Scrutiny increases over some contentions the electric vehicle company has made.
Last June, the U.S. Department of Transportation announced that as part of its efforts to improve road safety while still emboldening innovation, the National Highway Traffic Safety Administration (NHTSA) had released its initial round of data regarding car crashes involving vehicles with automated driving systems.
It turned out that one extremely popular electric vehicle with self-driving capability was involved in a much larger number of crashes than was known before.
The June report covered 10 months of data. It showed that using full self-driving features such as Tesla’s Autopilot, cars using advanced driver-assistance systems (ADAS) crashed 392 times, and 273 of those incidents involved Tesla cars. That’s nearly 70% of the incidents.
Tesla CEO Elon Musk.
A Criminal Investigation Is Underway
With this as background, it was understandable, but still a surprise, to find out the Department of Justice is investigating Tesla in a criminal probe.
Federal and California safety regulators have investigations in progress regarding Autopilot and whether drivers using it develop a false sense of security, Reuters reports.
But this is a new and more serious development.
“The Justice Department investigation potentially represents a more serious level of scrutiny,” Reuters writes, “because of the possibility of criminal charges against the company or individual executives, the people familiar with the inquiry said.”
The Justice Department investigation focuses on whether the company misled customers about the capabilities and safety of the self-driving feature.
“Officials conducting their inquiry could ultimately pursue criminal charges, seek civil sanctions or close the probe without taking any action,” Reuters writes it was told.
It could be difficult to bring any sort of case against Tesla about exaggerated claims for the simple reason that it emphasizes in its own materials that the cars are not yet capable of fully self-driving.

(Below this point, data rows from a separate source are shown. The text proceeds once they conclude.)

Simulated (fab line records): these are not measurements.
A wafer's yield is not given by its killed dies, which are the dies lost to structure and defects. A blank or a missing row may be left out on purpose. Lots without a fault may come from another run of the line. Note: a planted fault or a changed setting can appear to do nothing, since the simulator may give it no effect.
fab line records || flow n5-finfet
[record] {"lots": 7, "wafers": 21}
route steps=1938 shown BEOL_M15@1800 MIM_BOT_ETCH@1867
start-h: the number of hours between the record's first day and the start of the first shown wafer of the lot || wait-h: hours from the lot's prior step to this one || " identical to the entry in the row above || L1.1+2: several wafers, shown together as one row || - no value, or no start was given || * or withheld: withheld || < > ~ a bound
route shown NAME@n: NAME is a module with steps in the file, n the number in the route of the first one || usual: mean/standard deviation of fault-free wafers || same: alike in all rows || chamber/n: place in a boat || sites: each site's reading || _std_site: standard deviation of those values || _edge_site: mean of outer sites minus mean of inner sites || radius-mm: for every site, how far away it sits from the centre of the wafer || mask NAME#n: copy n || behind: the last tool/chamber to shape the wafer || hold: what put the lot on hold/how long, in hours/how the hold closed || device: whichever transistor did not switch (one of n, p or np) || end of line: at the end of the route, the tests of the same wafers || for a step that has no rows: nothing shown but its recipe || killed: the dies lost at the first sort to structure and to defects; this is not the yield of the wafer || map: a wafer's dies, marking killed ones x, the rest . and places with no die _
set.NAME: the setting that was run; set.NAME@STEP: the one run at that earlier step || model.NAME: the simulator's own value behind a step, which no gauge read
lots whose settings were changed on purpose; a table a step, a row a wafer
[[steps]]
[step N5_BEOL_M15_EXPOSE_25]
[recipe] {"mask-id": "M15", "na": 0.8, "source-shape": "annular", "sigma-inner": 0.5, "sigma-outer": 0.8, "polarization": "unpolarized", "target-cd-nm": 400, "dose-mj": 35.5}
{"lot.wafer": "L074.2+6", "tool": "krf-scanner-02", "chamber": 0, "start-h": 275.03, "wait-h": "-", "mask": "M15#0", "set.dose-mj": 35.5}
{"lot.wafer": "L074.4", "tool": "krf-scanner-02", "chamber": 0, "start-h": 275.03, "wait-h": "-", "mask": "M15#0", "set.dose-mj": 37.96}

“Autopilot, Enhanced Autopilot and Full Self-Driving Capability are intended for use with a fully attentive driver, who has their hands on the wheel and is prepared to take over at any moment,” the Tesla Website says. “While these features are designed to become more capable over time, the currently enabled features do not make the vehicle autonomous.”
On its investor call Oct. 19, Tesla CEO Elon Musk said the cars were close to being completely self-drivable, but even he tempered expectations about when. “We’re not saying that that’s quite ready to have no one behind the wheel,” he said.